Abrams’ Route Discards Military Option and Imposes Economic Pressures and Humanitarian Crisis

While the Venezuelan political opposition fails to understand its environment or its allies, the US advances in an offensive that seeks to nullify costs and risks.

By  Víctor Hugo Majano

With his acceptable knowledge of Spanish, Elliott Abrams, the “envoy” of the US government for Venezuela, does not need translators and even less, interpreters. That is why it can be affirmed without doubt that his position on the performance of his government against the “Maduro regime” has been invariable: although all the options were on the table, military intervention was always ruled out for the time being.

Hence, the “disenchantment” of  spokesmen of the Venezuelan opposition, expressed last Thursday, after Abrams told the Colombian radio station Caracol that no conventional armed intervention was planned, is further evidence of their inability to listen and understand what is happening around you and accept that nobody will come to do your homework.

A review of his statements since February demonstrates the consistency of the plan of the “envoy”, based essentially on “much humanitarian aid” or in any case in an exacerbation of the need for it. Abrams is willing to demonstrate that there is a humanitarian crisis and, if necessary, provoke it.

On February 21, the VOA (official US radio station) picked up his response, before traveling to Miami and Cúcuta, about the possibility denied of an overthrow of Maduro “today or tomorrow.” Very calmly (although in English) he said that “we will continue in the fight, we will continue sending humanitarian aid, we will continue to apply more pressure”. And showing indifference regarding the specific moment, he said that they would do so until the day the regime falls.

A week later he told Patricia Janiot, for Univision, that the military intervention was not planned and that the route was diplomatic, economic, financial and political pressure, along with the revocation of visas for officials and their families.

On March 11, in an interview with Actualidad Radio, in Miami, he again ruled out military intervention even though the National Assembly invoked article 187, ordinal 11, of the Constitution. And he was emphatic in pointing out that the US will remain on the path of political, economic and humanitarian pressures. He reiterated, almost with irony, that his government is “trying to give a lot of humanitarian aid to the country.”

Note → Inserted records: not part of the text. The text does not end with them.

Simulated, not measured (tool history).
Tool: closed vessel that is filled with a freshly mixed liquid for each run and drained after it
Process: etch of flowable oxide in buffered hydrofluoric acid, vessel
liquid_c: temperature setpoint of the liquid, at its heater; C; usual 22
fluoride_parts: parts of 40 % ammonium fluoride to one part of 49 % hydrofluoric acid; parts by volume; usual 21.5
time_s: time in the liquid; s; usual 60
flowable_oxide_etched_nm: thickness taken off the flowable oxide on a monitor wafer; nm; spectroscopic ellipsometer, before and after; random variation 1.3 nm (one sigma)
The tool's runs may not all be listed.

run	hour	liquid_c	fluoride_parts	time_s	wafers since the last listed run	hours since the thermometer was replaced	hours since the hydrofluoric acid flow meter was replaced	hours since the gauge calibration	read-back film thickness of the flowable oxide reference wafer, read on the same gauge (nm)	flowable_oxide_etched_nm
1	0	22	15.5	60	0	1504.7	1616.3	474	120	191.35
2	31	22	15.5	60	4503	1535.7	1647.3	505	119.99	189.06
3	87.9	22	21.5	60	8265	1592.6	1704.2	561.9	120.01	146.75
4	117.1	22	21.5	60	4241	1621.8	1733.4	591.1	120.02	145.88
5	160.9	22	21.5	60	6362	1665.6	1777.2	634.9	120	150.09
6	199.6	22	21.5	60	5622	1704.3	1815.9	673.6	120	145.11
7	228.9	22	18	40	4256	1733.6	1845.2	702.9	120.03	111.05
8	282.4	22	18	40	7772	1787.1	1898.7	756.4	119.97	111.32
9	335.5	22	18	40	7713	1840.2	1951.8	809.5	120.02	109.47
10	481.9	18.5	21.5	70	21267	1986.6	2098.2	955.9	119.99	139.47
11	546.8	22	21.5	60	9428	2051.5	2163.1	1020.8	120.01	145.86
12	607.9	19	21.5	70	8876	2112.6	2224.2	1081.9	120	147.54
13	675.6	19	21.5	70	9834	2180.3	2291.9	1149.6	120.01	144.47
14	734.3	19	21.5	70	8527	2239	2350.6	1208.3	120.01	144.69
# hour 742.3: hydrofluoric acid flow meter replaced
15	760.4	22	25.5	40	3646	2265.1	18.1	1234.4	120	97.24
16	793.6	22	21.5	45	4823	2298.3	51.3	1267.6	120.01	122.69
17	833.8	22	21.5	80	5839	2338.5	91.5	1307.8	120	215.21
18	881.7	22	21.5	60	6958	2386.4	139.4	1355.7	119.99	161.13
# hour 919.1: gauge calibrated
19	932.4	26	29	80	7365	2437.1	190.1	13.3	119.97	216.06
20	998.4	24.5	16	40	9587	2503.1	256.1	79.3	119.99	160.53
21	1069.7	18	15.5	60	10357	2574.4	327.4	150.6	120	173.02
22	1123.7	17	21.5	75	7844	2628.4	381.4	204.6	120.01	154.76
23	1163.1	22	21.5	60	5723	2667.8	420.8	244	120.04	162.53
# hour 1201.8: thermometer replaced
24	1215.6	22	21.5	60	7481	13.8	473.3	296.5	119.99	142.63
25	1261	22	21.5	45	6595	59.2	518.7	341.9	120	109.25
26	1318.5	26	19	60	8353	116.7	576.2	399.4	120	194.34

But he added a new element, related to the contribution of the people of Venezuela to the overthrow of Maduro, which would be the execution of street protests that served as a mechanism of pressure on  the FANB and that it, in turn, would press for the resignation of the president. He gave as an example what had happened the previous Sunday in Algeria, where President Bouteflika had withdrawn his candidacy for re-election.

However, the Venezuelan opposition was not convinced that the US chooses, at least now, not to use the military way until Thursday, when Abrams said it again in Caracol.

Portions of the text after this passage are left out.